The man, who now teaches Bible study classes at the Hagers-town Rescue Mission, told his story Sunday afternoon to about
100 people, including the Rev. Jerry Falwell.
The man talked about how he found the mission and reclaimed his life about 40 years ago.
The auditorium at Tri-State Fellowship in Hagerstown was filled with men with similar stories - those saved from a future
of drug and alcohol addiction by the Hagerstown Rescue Mission. The mission is a place for men who are homeless or battling
addiction to seek help, shelter and spiritual guidance.
As the mission celebrates 50 years in operation, Falwell spoke and said he looked forward to what the next 50 years will
bring.
"It's exciting to me that the work goes on," he said.

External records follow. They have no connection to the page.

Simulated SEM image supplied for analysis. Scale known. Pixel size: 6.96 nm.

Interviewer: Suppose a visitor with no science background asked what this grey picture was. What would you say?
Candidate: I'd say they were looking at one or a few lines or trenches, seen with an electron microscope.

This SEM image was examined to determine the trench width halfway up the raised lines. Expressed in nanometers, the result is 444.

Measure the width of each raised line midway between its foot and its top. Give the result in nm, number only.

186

Falwell said there are about 700,000 churches in the United States and about 300 rescue missions. Of those 300, Hagers-town's
mission is one of the largest, he said.
In 1955, when Jim and Ellen Resh were planning to open the mission, they were told Hagers-town was too small and did not
need one. But with countless meals served and numerous lives changed, speakers Sunday said the mission is more necessary now
than ever.
When it opened, most men suffered from alcohol addiction. Now, counselors and pastors help men overcome addiction to alcohol
and drugs, along with relationship, anger management and sexual issues.
"It's a safety net for those who are left behind," Falwell said in an interview before his speech Sunday. "(The Reshes)
started something years ago to which there is no end."
People across the country have given generously to help Hurricane Katrina victims along the Gulf Coast, Falwell said. When
people assist with a national disaster, it limits what they can donate locally, he said, and organizations like the Rescue
Mission will suffer because people donated elsewhere.
He asked ushers to pass white buckets around the room, hoping to fill them with donations.
"Let it be something really generous," he said. "We're going to pass around the offering plates and we need to fill them
up."
The mission has plans for a women's ministry, a halfway house for Rescue Mission program graduates, an expanded teen ministry,
and after-school programs and tutoring.
"We are living in troubling times, and the question is: What can the churches do?" Falwell said. "We must first believe
that God is a rewarder of those who diligently seek Him."
Falwell said he is close with the Resh family, and remembered meeting Jim and Ellen Resh about 40 years ago and conducting
a crusade at the Hagerstown fairgrounds.
Falwell even preached at Jim Resh's funeral in 1996 - the last time Falwell spoke in Hagerstown.
"Whenever they ask me to do something, I always respond," Falwell said.
Becky Shank, Jim Resh's daughter, said the families have been close for years.
"(My father) developed a friendship with (Falwell) over the years and depended on him as a mentor and a Christian brother
he could talk to," Shank said.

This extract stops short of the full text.